A marketing assessment for your association or other type of nonprofit organization involves a thorough examination and evaluation of your marketing practices and results. Here are several key questions to help you attain a “quick read” on how well your staff and organization employs marketing principles.

…About Marketing Planning

  • Is there a written marketing plan that articulates goals, strategies, and tactics in terms of time, people, and money?
  • Is the marketing plan shared throughout the organization?
  • Does the plan include all the critical pieces? Is the plan thorough?

Sounds obvious, but many forgo the annual practice of developing a written marketing plan. Admittedly, this requires a hefty dose of discipline. But you can’t achieve a goal without first articulating it, identifying where you are, and determining how to get there.

Writing down your goal allows your marketing team to easily share information and avoid unforeseen breakdowns such as when the marketing department initiates a promotional campaign but forgets to tell call center staff, who find themselves deluged with questions.

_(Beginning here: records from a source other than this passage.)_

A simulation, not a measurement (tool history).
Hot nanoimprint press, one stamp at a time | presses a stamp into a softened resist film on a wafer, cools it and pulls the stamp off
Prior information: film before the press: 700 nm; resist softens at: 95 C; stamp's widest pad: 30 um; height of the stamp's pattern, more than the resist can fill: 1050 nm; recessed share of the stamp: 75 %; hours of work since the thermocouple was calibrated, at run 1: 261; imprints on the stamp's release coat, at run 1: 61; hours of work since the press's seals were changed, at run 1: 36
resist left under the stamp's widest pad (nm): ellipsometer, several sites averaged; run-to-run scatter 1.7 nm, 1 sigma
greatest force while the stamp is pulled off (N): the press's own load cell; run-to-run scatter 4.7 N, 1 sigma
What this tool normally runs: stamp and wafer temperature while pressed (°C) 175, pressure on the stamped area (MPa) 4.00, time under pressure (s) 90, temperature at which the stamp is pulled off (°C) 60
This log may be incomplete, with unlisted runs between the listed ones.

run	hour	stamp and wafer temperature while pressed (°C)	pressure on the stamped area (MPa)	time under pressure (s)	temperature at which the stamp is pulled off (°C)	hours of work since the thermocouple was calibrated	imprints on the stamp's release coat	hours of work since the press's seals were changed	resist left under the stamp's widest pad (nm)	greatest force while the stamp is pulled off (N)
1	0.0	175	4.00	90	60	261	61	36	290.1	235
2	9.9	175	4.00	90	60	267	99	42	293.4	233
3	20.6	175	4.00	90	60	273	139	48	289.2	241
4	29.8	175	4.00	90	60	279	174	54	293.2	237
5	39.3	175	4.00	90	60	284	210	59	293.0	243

. . . About Marketing Research

  • What do our customers want and need, and why?
  • What is our procedure for capturing, storing, and updating customer information?
  • How do we collect, analyze, and act on competitive information?

Your staff should be able to articulate a customer profile for each product or service and explain the want or need each product or service satisfies for each customer type.

. . . About Customers

  • Who are the primary customer groups that purchase from us today?
  • Which customers are the most profitable?

The correct answer isn’t necessarily “those who pay us the most per order.” Why? Because, if tracked, you may discover customers who don’t prefer big-ticket items may routinely spend more on multiple purchases over time.

Customer groups are defined by geography, type of industry, job title, type of training, purchasing pattern, demographics, or other significant characteristics. Understanding how your product or service fulfills a customer want or need and how wants or needs vary by customer type allows you to prioritize the market. It also helps you find the largest consumer groups that are most likely to buy repeatedly.

. . . About Cost and Price

  • What is our unit cost for each product or service?
  • How does our pricing compare to similar products or services?

Without an eye toward cost of goods sold and the competition, marketing initiatives will lack any focus on profitability.

. . . About Convenience

  • If our product or service did not exist, how much would it cost a customer in time, money, or other resources to satisfy the same want or need that we are satisfying?
  • Are there multiple venues for customers to acquire the product or service from us? How many? How efficient are they from the customer’s perspective?

With innumerable options available, ease of use and ease of purchase can turn into a competitive advantage or a deal-breaker. If you offer high quality at competitive prices and satisfy customers, but make them work too hard to buy, you risk losing sales.

. . . About Brand Communication

  • What is the single primary benefit that will motivate prospects to act?

Listen for a three-sentence answer that articulates the most sustainable benefit that gives the greatest leverage for the product or service, which cannot be owned by any competitors. If your organization doesn’t own the answer to this question, how will you communicate your value?

  • What single net impression or attitude, if adopted by prospects, will move them to make the desired behavior change?
  • What do we want the target audience to think and do as a result of our communication?
  • What is standing in the way of moving prospects or customers from what they currently think to what we want them to think?

There are no permanent, “right” answers in marketing. Customers’ wants and needs are moving targets, and marketing initiatives require testing and re-testing to find the most profitable formula. As such, the activity of examining your organization’s marketing practices and results is itself germane to productive marketing.